There is a rather heated debate on this subject on various social networks of which you are certainly aware. I follow it a bit distractedly.
Without this wanting to give the impression that I think to be smarter than everybody else, this reminds me of those two who settle themselves at the ends of a large 6 painted on the floor. One sees it 6 and the other sees it 9 and continue to bicker “it is a 6”, “no, it is a 9”.
If only they were to exchange darsana (point of views), they would see that they are both right, that it is six if we look at it “from the south” and nine if we look at it “from the north”.
Now I present my point of view.
Vedic culture describes with great detail the physical, psychological and emotional nature of women in general and it is clear that the average of them is not suitable for certain roles and they are more suitable than men for others roles.
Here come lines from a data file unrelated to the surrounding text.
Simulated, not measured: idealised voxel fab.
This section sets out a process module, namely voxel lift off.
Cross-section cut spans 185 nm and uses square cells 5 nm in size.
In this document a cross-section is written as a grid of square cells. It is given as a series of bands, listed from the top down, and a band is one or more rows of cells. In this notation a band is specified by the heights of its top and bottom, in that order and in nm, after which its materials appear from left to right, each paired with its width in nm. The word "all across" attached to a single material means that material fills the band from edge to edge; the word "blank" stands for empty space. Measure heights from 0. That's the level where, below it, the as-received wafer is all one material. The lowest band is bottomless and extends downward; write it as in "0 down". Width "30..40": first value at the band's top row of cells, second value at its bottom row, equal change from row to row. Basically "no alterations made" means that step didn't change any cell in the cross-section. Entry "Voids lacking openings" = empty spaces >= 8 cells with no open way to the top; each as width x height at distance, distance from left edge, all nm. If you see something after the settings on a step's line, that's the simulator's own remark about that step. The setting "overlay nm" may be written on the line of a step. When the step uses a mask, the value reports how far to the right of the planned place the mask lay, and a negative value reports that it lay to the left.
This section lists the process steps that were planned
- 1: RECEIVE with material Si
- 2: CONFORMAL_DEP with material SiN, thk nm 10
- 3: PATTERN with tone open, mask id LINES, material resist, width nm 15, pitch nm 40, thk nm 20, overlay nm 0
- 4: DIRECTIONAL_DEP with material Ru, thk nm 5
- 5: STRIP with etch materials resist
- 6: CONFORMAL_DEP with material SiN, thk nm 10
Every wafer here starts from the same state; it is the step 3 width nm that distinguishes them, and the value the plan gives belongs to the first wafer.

In the context we are talking about, the woman is not suitable for being a Guru, just as she is not suitable for being a warrior, a mason or other roles.
Thus Vedic culture prescribes various duties called stri-dharma. In Vedic society everyone has their dharma by observing which one can reach higher planets and eventually pure devotional service.
Furthermore, chastity is an important principle. Man is generally exaggeratedly lusty for sexual pleasure and this generates disarray in individuals and in society. Arjuna speaks of it in the first chapter of the Bhagavad-gita.
Thus the close association between Guru woman (with her specific nature) and man disciple can cause damage.
Various other factors should also be taken into account, but here I want to talk only about general principles.
If a Vaisnavi (woman devotee) is so advanced to be dis-identified from her subtle and physical body and has realized that she is only a servant of Krishna, there is no reason to stop her from initiating disciples. It would be called a drishta, a material perspective.
In Upadesamrita (#6) Srila Rupa Gosvami is clear on this point that the devotee should not be seen from the material point of view and says that all imperfections (budbuda-phena-panka, in a Ganges analogy) must be neglected. In this context, for “imperfections” we mean “limitations due to one’s own feminine nature”.
In the explanation to this verse Srila Prabhupada says:
“If we consider the bodily defects of a Vaisnava, we should understand that we are committing an offense at the lotus feet of the Vaisnava.”
” Those who think that Krishna consciousness is limited to a certain section of people, a certain section of devotees or a certain tract of land are generally prone to see the external features of the devotee.”
Therefore we have here two different perspectives, both valid:
1) the one established by the Vedic society, in which the woman has still an identification with the material body and
2) the other established by the Vaisnava society in which the woman no longer identifies herself with the material body.
Depending on the subjective circumstances, one concept or the other may apply.
In history we had “Guru women” with many disciples (I mention here only Jahnava Devi, Isvari and Gangamata Gosvamini), not to mention the way Srila Prabhupada treated his female disciples, not very different from the way he treated his men disciples.
Someone will say, but they were few. To this I reply by saying that even if there was only one, her presence would have excluded a total prohibition to the effect of prohibiting women Guru.
And the fact that there were few of them gives reason to the first perspective, where we said that feminine nature is not favorable to the position of Guru and that even very advanced Vaisnavis prefer to let “the men” do this service.
In conclusion, if we want a “vedic-varnasrama society” women should not be Gurus nor any other posts of leadership.
If we want a Vaisnava society it would be a mistake and an offense to establish the principle that a Vaisnavi can not give initiations because she is a woman (dehino ’smin yatha dehe…).
From the latter point of view, just as a woman can’t identify herself with a woman to be Guru, the same applies to men.
Whoever thinks to be a man or a woman, white or black, American or Asian, handsome or ugly, and so on, is certainly not qualified to be Guru.